Contextual Bandits : l0stinsp4ce

Online Alternatives Testing, with Contexts

Through several earlier posts on this blog, I outlined an online learning algorithm for maximizing click through rates on landing pages. This strategy turns out to be an old one, from the 1930s in fact, called Thompson sampling. But despite its age and simplicity, it works quite well, and the concurrent data structures / multi-process approach has shown good results in real-world testing!

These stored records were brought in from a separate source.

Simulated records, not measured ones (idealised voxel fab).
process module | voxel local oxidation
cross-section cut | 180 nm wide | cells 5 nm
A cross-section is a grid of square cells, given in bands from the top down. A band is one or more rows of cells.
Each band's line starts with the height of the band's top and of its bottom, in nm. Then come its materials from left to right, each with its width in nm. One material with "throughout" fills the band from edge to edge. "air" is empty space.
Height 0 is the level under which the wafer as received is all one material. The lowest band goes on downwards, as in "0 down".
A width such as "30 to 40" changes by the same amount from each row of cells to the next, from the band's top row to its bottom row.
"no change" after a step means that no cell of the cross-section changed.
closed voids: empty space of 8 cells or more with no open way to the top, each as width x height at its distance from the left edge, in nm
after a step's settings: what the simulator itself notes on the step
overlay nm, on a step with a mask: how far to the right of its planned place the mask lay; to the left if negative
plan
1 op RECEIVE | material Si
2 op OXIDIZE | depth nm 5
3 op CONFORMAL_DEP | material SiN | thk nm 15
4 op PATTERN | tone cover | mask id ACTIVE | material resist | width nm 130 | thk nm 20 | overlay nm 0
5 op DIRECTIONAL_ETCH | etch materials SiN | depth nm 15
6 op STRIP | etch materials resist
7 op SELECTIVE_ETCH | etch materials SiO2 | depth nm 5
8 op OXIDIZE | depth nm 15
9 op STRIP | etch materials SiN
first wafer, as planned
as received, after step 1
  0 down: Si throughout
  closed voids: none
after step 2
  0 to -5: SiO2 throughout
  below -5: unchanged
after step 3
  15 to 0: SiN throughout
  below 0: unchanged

Some gaps have emerged, though, that really expand the problem and make things a bit more complicated. How do you pick a different winner for mobile and desktop? If you're running independent tests for different traffic sources, how can you share some information about which page content is 'generally good' across the tests without forcing them to have the same result? In offline analysis, this is a great setup for hierarchical models / partial pooling, as described in the Gelman & Hill classic ARM (Analysis with Regression Models), making use of MCMC methods and probabilistic programming languages like Stan. But are there ways we can get at nice features of that approach without turning to their solving methods (rather than simple online data assimilation)?

It turns out this expanded problem of 'bandits with round-specific hints' is called 'contextual bandits', so I went to the arXiv and tried to find some nice ideas.

Some notes on solutions in the literature

I'll pick three papers/families of work that I spent more time with and give quick notes. If this is of interest to you, check out this great survey of the topic from 2015 -- if you skip over the analysis of regret bounds, it's almost readable ;)

ILOVETOCONBANDITS (yes, that's the actual algorithm name)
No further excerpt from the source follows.